Friday, February 3, 2017

Review: Moonstone Conspiracy by Elizabeth Ellen Carter

Title: Moonstone Conspiracy
Author: Elizabeth Ellen Carter
Genre/Age: Historical Romance/Adult
Series: None
Publisher: Etopia Press
Format: ebook via The Romance Reviews
Rating: ✺✺✺
SynopsisRevolution in France, rebels in England, and one woman caught in the crossfire... 

For her unwitting participation in a plot to embezzle the Exchequer, Lady Abigail Houghall has spent the last two years exiled to the city of Bath. A card sharp, sometime mistress, and target of scandalous gossip by the London Beau Monde, Lady Abigail plots to escape her gilded cage as well as the prudish society that condemns her. But the times are not easy. France is in chaos. The king has been executed, and whispers of a similar revolution are stirring in England. And because of her participation in the robbery plot, the Spymaster of England is blackmailing her into passing him information about the members of London’s upper crust. 

When the dashing English spy Daniel Ridgeway takes a seat at her card table and threatens to expose her for cheating, she has no choice but to do as he demands: seduce the leader of the revolutionaries and learn what she can about their plot. As she’s drawn deeper into Daniel’s dangerous world, from the seedy backstreets of London to the claustrophobic catacombs of a war-torn Paris, she realizes an even more dangerous fact. She’s falling in love with her seductive partner. And the stakes of this game might just be too high, even for her.

The Romance Review

**Disclaimer: I received a complimentary copy of this book in exchange for honest review.**

When two outcasts find common ground...

Abigail has a particular set of skills that most women in her level of society do not possess. Not only can she charm even the most rigid of people, but she can con her way through nearly any situation. As a spy, she has taken on a new challenge, but her dream is to flee to faraway lands and live a life of independence.

Daniel lives with several regrets. He is estranged from his family, left the love of his life behind, and now fears a dear friend may be lost in enemy territory. When he is partnered with Abigail to fulfill his next mission, he knows that falling for the woman will only be another sorrow to add to his list.

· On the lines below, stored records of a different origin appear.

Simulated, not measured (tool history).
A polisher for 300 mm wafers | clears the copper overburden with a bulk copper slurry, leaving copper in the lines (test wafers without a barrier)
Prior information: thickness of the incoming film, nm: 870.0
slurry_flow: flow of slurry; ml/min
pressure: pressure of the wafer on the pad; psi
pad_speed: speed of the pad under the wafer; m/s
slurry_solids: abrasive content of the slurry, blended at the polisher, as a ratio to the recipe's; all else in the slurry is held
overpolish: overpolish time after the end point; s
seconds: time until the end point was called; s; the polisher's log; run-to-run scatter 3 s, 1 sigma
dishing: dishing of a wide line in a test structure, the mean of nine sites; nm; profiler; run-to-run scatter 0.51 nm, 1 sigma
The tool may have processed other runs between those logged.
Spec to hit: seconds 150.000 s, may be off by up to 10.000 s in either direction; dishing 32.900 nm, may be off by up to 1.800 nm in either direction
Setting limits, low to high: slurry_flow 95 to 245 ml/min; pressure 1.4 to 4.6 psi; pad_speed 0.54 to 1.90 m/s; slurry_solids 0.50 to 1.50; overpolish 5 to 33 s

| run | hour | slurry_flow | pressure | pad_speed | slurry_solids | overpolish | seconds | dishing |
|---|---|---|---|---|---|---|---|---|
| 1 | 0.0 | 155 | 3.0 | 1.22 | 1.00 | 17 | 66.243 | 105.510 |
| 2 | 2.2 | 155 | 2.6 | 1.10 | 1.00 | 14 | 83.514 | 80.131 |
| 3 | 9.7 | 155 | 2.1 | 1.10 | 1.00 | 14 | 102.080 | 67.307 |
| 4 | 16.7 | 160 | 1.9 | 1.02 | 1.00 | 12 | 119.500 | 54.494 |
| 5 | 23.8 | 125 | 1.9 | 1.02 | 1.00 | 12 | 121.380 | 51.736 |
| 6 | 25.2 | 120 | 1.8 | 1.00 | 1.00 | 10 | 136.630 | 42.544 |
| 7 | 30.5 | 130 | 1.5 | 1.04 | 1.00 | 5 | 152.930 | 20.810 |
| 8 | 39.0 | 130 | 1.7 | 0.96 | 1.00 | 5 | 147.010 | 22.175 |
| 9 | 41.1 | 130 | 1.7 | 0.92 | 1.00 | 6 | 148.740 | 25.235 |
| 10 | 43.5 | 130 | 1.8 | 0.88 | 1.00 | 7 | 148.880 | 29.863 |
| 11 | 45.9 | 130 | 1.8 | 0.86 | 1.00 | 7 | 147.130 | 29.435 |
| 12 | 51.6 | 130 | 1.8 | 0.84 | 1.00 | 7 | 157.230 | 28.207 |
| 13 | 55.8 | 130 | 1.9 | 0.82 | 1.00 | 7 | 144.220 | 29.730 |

Unfortunately for Daniel, both his heart and Abigail refuse to let him write off his growing affection for her. But even if he does admit his true feelings, the circumstances of their predicament become unsafe as they try to flee from their enemies. Abigail must take it upon herself to get them to safety before it's too late.

It took a little while for me to get into this one. While the book was on the wordy side, there were a lot of things that I didn't think were explained clearly enough. For example, we're given a glimpse as to why Abigail did not marry as a younger woman. But even after reading over the passage twice, I still didn't entirely grasp what happened. I eventually just gave up trying to understand it and moved on, hoping it wouldn't affect the rest of the story.

The conspiracy side of this book took center stage. There were plenty of nefarious characters to be wary of and a few clues dropped here and there. This element may have actually been too much of the focus for my liking. But if you like a suspenseful historical plot with spies and schemes, this has a good one.

Because the mystery was really the focus of the story, the romance side took a hit. Our couple barely spend any time together in the first half of the book. So when the declarations of love happen, I didn't find them entirely believable or genuine. I would have preferred to see less conspiracy and more romance. In the second half of the book, the story does pick up and our couple do finally get some moments of real intimacy. But by that point, I wasn't completely convinced by their relationship.

In closing...
Weaker on the romance front but the suspenseful plot keeps it interesting. Three suns!